Search This Blog

Wednesday, March 21, 2018

Xeon Phi Co-processor Testing, part 1

I won an auction for 12 71S1p xeon phi coprocessor cards.


These are awesome...basically a 61 cores @ ~1.1GHz linux server with on-chip ultra high bandwidth memory in a double wide pcie card package. They're very picky about motherboards and thermals though. The motherboard must have "above 4G decoding" or "large memory BAR support" or something like that. Most supermicro's do, and all of the ASUS WS's seem to. Even then, it's not guaranteed all phis will work. The "p" phis are passively cooled, which means they're really meant for server applications. You can create some cooling fan ducts for them, or buy or 3D print them.

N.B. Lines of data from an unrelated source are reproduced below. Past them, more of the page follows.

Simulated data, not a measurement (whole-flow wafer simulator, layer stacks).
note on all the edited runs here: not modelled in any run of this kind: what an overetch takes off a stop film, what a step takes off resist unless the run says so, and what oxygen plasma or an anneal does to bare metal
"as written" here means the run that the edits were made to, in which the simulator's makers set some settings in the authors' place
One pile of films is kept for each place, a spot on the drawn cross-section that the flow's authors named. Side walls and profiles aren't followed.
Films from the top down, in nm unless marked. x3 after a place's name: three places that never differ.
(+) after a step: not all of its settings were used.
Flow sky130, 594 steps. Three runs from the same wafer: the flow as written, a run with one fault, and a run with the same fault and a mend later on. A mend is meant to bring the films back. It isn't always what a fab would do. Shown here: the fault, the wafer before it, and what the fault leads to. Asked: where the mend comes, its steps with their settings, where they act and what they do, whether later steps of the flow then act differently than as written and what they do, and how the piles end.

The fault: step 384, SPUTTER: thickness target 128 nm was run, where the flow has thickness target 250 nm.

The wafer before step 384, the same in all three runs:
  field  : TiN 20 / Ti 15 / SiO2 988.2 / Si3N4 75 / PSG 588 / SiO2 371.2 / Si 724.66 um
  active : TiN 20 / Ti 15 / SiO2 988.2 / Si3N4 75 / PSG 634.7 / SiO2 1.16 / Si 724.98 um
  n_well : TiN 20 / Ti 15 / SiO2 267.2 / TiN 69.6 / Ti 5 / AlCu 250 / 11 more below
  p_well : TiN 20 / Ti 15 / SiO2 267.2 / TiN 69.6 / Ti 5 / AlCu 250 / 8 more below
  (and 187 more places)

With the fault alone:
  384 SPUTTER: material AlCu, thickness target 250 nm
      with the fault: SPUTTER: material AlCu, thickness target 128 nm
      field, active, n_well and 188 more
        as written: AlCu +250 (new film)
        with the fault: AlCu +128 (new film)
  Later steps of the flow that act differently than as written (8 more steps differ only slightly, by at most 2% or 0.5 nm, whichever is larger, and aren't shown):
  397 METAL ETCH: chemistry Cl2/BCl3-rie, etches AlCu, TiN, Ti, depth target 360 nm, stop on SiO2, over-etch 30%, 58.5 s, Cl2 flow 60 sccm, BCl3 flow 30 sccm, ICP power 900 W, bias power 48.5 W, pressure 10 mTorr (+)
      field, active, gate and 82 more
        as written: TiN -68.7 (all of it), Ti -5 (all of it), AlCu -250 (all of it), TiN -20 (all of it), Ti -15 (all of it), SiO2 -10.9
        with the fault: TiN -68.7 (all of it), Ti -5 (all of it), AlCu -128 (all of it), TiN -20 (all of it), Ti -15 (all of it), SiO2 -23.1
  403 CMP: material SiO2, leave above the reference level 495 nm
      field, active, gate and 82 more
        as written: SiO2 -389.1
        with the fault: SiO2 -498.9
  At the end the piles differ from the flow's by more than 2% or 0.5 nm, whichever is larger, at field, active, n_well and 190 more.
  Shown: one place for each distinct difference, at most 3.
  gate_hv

I tested them with another DL380p G8 (with 2x E5-2690's I later harvested) I had purchased. I bought the complete GPU package (see this post) for it, but the DL380p G8 only supports the 5110p Phi, which has a lower wattage rating than the 71S1p. I hacked (shorted the sense pins) an extra ATX PSU to power them, with the cables coming out of the other PCI riser's slots so I could close the lid.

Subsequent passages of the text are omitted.